Now obviously this is Python not Java but effectively that's the Java version of the coarse lock example from earlier in the PR comments. Do we have a sense here about what's most "Pythonic"? Maybe it was a mistake from the beginning to be calling incr() in the constructor?

kkoz commented 3 years ago

First, I made the changes I did mostly to simplify some of the unit testing (otherwise I needed to do mock locking). Second, I think that encapsulation suggests that no, the TablesI constructor should not call incr. All it cares about is getting the data it needs out of the storage - whether that uses 1 shared file handle, 1 file handle per table, or a new file handle per operation should be implementation details of the HdfStorage. I feel like If we were writing a Java or C++ interface for HdfStorage, we would not expose incr. It seems possible to me that we will never achieve something Pythonic because Python is largely expecting single-threaded workflows. In general file reading in Python is done using with, so we'd do something like

class TableI:
def getWhereList:
    with HdfStorage(file_path,...) as storage:
        logic

Then the storage would be "automatically" cleaned up/closed like any other file handle. But for various reasons, we can't do it this way. Still thinking about how I'd refactor this.

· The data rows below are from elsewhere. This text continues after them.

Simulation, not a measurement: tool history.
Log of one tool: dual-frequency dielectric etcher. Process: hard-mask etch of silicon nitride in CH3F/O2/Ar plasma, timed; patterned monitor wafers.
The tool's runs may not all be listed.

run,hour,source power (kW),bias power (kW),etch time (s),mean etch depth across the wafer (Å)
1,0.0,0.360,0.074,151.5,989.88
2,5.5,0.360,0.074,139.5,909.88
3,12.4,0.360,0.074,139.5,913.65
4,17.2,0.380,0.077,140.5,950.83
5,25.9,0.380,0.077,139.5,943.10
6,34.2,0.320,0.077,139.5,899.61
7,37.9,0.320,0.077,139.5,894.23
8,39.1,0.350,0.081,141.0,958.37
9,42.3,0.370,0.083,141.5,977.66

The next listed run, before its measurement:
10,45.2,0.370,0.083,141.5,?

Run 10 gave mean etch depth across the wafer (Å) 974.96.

chris-allan commented 3 years ago

Agreed, @kkoz. I think what's here now is functional and certainly solves the initial problem. There is certainly elegance and clarity to consider here but given you are already looking at a large refactoring to support pure read-only access I think what's here is sufficient and we can try to tackle some of these issues in a follow up PR.

Good to merge from my perspective.

The race condition bug here is actively causing issues with the testing of ome/omero-web#300.

joshmoore commented 3 years ago

If anyone comes out of the wood works worried about the API changes, we'll workaround. Thanks all!

joshmoore commented 3 years ago

I assume this can go into a quick release, though rolling in https://github.com/ome/omero-py/pull/287 would likely make the most marketing sense.

cc: @sbesson